Hierarchical time series forecasting
This tutorial teaches you how to generate a hierarchical time series. In this tutorial, you create two time series models over the same data, one of which uses hierarchical forecasting and one which does not. This allows you to compare the results returned by the models.
You use the
iowa_liquor.sales.sales
data to train the models in this tutorial. This dataset contains information for over 1 million liquor products in different stores using public Iowa liquor sales data.

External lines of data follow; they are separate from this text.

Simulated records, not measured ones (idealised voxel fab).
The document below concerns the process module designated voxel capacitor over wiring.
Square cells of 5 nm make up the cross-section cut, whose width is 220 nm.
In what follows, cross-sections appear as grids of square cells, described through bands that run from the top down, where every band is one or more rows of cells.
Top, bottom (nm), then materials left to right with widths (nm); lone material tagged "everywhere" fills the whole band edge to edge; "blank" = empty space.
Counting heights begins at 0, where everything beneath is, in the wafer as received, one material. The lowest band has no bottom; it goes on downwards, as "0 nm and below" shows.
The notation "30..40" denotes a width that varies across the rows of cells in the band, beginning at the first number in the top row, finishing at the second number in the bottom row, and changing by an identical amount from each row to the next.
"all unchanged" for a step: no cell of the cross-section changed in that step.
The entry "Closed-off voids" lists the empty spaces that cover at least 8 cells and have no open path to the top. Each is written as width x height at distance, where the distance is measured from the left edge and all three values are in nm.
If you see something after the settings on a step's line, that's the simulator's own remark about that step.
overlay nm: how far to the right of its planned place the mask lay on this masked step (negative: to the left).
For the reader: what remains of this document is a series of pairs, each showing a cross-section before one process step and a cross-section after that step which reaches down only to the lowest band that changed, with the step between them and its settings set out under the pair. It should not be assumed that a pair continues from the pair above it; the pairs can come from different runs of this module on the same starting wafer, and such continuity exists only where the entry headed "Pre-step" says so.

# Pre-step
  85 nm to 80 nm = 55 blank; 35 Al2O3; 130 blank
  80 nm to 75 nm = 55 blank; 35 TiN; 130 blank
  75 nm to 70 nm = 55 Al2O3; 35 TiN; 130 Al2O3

Before following this tutorial, you should be familiar with multiple time series forecasting. Complete the Multiple time series forecasting from Google Analytics data tutorial for an introduction to this topic.
Required Permissions
- To create the dataset, you need the
bigquery.datasets.create
IAM permission. To create the connection resource, you need the following permissions:
bigquery.connections.create
bigquery.connections.get
To create the model, you need the following permissions:
bigquery.jobs.create
bigquery.models.create
bigquery.models.getData
bigquery.models.updateData
bigquery.connections.delegate
To run inference, you need the following permissions:
bigquery.models.getData
bigquery.jobs.create
For more information about IAM roles and permissions in BigQuery, see Introduction to IAM.
Objectives
In this tutorial, you use the following:
- The
CREATE MODEL
statement: to create a time series model and hierarchical time series model. - The
ML.FORECAST
function: to forecast daily total sales.
Costs
This tutorial uses billable components of Google Cloud, including the following:
- BigQuery
- BigQuery ML
For more information about BigQuery costs, see the BigQuery pricing page.
For more information about BigQuery ML costs, see BigQuery ML pricing.
Before you begin
- Sign in to your Google Cloud account. If you're new to Google Cloud, create an account to evaluate how our products perform in real-world scenarios. New customers also get $300 in free credits to run, test, and deploy workloads.
-
In the Google Cloud console, on the project selector page, select or create a Google Cloud project.
-
Make sure that billing is enabled for your Google Cloud project.
-
Enable the BigQuery API.
-
In the Google Cloud console, on the project selector page, select or create a Google Cloud project.
-
Make sure that billing is enabled for your Google Cloud project.
-
Enable the BigQuery API.
Create a dataset
Create a BigQuery dataset to store your ML model:
In the Google Cloud console, go to the BigQuery page.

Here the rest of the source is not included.